For example, with $R=254,$ just try each integer value of $x$ from $x=0$ to $x=254,$ and set $s = R^2 - x^2.$ Apply the floating-point square root function to that result, that is, take q = sqrt(s), round the return value q to an integer, set $y$ to the rounded value, and then check whether $y^2 = R^2 - x^2.$ If it is equal, that value of $(x,y)$ is a point on the circle, otherwise there is no such lattice point with that $x$-coordinate.

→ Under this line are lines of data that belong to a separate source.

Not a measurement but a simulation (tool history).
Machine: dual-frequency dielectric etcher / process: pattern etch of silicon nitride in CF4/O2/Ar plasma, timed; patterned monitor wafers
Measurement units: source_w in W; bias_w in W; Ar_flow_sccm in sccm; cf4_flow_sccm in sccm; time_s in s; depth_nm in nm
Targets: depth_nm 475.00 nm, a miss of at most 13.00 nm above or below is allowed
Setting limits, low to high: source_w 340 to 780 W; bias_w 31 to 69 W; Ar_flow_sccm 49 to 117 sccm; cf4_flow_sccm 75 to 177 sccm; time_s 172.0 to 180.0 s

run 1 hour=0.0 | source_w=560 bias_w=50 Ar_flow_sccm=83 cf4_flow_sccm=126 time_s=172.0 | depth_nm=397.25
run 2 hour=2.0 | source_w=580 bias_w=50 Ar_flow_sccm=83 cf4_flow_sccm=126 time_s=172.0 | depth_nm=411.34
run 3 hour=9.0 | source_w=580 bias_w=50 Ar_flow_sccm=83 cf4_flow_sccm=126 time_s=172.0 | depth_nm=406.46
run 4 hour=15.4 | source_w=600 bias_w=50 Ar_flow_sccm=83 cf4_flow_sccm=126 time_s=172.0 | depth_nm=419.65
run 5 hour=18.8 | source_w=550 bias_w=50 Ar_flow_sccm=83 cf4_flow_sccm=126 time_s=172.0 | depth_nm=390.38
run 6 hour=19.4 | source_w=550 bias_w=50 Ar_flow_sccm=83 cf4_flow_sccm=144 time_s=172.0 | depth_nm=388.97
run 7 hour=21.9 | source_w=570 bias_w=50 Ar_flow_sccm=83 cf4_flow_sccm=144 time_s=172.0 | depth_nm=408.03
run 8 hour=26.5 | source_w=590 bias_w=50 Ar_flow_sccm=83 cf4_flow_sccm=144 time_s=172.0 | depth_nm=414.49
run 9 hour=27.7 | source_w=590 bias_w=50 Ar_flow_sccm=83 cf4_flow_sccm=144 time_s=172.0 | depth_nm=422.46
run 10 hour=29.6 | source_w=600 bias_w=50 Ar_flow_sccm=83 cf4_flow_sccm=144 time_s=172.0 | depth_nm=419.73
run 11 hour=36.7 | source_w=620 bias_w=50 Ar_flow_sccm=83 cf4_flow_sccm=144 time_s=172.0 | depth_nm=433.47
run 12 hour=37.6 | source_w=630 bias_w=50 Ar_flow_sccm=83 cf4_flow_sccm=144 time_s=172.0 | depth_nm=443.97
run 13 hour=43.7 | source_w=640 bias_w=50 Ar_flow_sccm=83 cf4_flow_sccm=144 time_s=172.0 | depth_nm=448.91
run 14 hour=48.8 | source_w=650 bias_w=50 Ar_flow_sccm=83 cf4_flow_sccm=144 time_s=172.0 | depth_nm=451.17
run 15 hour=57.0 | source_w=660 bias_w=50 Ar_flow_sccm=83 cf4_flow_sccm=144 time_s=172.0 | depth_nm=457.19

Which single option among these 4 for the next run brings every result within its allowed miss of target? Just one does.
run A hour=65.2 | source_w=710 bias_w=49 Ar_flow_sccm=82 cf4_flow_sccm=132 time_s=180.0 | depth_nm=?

You can even avoid floating-point calculations entirely if you just "guess" the value of $y$ each time. When $R=254,$ for $x=0$ you know $y=254,$ and you know that $y$ for the next lattice point will be less, so for $x=1$ you guess $y=254- 1 = 253$ and see if $(x,y)$ is a lattice point. Each time you make such a guess, if it turns out $x^2 + y^2 > R^2$ then you decrease $y$ by $1$ and try again with the same $x$; if $x^2 + y^2 < R^2$ then you keep the same $y$ but increase $x$ by $1$; and if $x^2 + y^2 = R^2$ then you remember the fact that $(x,y)$ is a lattice point on the circle, and for your next guess you add $1$ to $x$ and subtract $1$ from $y.$

If you use $64$-bit integers these "brute force" approaches work up to $R \approx 2{,}000{,}000{,}000,$ although somewhere between $R=254$ and $R = 2{,}000{,}000{,}000$ you might find that the brute-force approach takes so much computing time that you want to implement the cleverer solution already explained in another answer (involving the factorization of $R$).